Memory usage increasing with # cpus, especially with go1.17

Question

Memory usage increasing with # cpus, especially with go1.17

mattcary opened this issue 2 years ago · 0 comments

Some aspect of the csi driver uses memory proportional to the number of CPUs on its VM. This appears to be worse with go1.17 (which we recently upgraded to).

This was reported by a customer on GKE who saw OOMs at the 50M container limit we use on GKE clusters, on an n2-standard-32 machines. This was associated with a workload that had 10s of volumes attached to the node (so that there was steady stage & mount on the node when workloads were scheduled). Testing on similar workloads on 2 and 4 node machines, and e2 machines, did not replicate the memory usage (it stayed around 18M), but the test workloads consumed over 40M on n2-standard-32 machines.

In order to look into this I added golang profiling to the driver and ran it in the e2e harness, see the following gist for details: https://gist.github.com/mattcary/6f59a77154c2e9ee24eb3c90b78952b6

(for those not familiar, the e2e test runs the driver by itself on a bare GCE instance, interacting directly with grpc.) The full e2e test provisions instances and runs remotely; my new memory test is meant to be run directly on a manually provisioned e2e instance. I ran than driver in a systemd-run container with a 50M limit.

Unfortunately, neither golang's alloc_space nor inuse_space match up well with other memory statistics, for example the k8s container memory metrics. I'm hopeful that they all correlate, though. I focused on inuse_space (since alloc_space seems to be very high in all cases. This reproduced machine cpu dependent memory usage, relatively at least but not in absolute terms.

The e2e memory test runs iterations of creating a volume, attaching it, doing some volume lists, then staging, mounting, unmounting, detaching and deleting the volume. I recorded memory usage by go tool pprof -inuse_space and looking at total usage. Comparing runs with several hundred iterations produced memory usages shown in this graph included in the gist. While the data is noisy, the run on the n2/32 machine shows higher sustained memory usage.

Looking at where the extra memory usage came from was not conclusive. Most memory usage in all runs is in buffer manipulation, server setup, or goroutine management. I only found consistent differences in looking at the totals.

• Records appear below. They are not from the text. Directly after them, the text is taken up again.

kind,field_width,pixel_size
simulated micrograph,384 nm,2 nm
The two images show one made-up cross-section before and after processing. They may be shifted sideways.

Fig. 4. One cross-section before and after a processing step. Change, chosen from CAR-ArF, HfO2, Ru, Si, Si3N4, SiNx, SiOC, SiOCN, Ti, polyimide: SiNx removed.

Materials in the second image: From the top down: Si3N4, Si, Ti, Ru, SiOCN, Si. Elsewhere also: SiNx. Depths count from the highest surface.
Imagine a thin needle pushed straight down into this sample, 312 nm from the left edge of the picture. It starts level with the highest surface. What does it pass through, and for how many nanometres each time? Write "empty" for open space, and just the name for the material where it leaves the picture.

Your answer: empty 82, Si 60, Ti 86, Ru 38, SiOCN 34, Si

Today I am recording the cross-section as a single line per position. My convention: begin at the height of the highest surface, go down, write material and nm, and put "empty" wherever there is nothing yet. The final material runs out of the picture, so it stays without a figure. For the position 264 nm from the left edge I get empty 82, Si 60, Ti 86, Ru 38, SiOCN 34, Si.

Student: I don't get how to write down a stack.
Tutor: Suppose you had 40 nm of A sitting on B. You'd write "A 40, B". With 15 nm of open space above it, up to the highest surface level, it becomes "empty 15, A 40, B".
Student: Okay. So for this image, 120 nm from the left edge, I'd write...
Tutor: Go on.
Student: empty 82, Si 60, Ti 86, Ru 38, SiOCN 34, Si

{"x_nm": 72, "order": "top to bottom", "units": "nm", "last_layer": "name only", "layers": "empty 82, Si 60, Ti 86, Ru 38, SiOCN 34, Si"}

One can control golang's usage of processors by GOMAXPROCS. Running with the default of 0 will cause the runtime to allocate threads or what-not by looking for the number of CPUs present on the machine, or it can be overridden with a specific value. I added a flag to the driver to set GOMAXPROCS at startup (see the gist) and then ran with various values. In addition, since we had recently (beginning of 2022) updated the driver build process to go v1.17, I compared usage of the driver between v1.16 and v1.17.

See the second graph included in the gist. Each plot in the graph is a set of 5 runs on an n2-standard-32 machine. As cryptically expressed in the plot legend, the first run used MAXPROCS set 2 0, the second to 1, and subsequent to 2, 16 and 32. The runs were done sequentially and are not explicitly marked on the graph, but the difference in memory usage is clear. Interestingly, the value of MAXPROCS=0 is closest to that of 2, and not the 32 CPUs present on the machine. The value of 1 is a clear minimum.

Interestingly, the usage of to 1.16 is much less than 1.17, and the difference between MAXPROCS=1 and other settings is more pronounced (also MAXPROCS=16 seems the same as 1 which is odd).

Our recommendation is to set MAXPROCS=1 in order to minimize memory usage. The driver is not cpu-bound, so we do not anticipate this having any affect on performance.

Caveats

This does not exactly replicate what happens on a node, which would only do the staging and mounting operations. But, since I suspect that most memory usage is in grpc and proto manipulation the exact calls probably are not important.
I never saw OOMs when running in the 50M systemd container. Note that the limit is important for accurately for looking at memory usage, as it will affect garbage collection and memory page releasing behavior (see for instance the golang 1.12 madvise free kerfuffle).
In the n2 vs e2 plot, the e2 device actually has the higher spike, which would be more relevant for OOMs if that was actual memory usage from the kernel perspective. But, since this clearly contradicted the observations from the tests on GKE I think that has to be noise.
There are probably changes in the profiler between 1.16 and 1.17, so inuse space may not be comparable across versions.
If the 1.16 vs 1.17 inuse_space measurements are absolutely comparable, then go 1.17 memory usage is just higher than that of 1.16. If they are relative, then the effect of MAXPROCS is more pronounced in 1.17 than 1.16. In either case, setting MAXPROCS=1 seems like a good solution, either as an obvious and easy memory observation, or to fix a regression.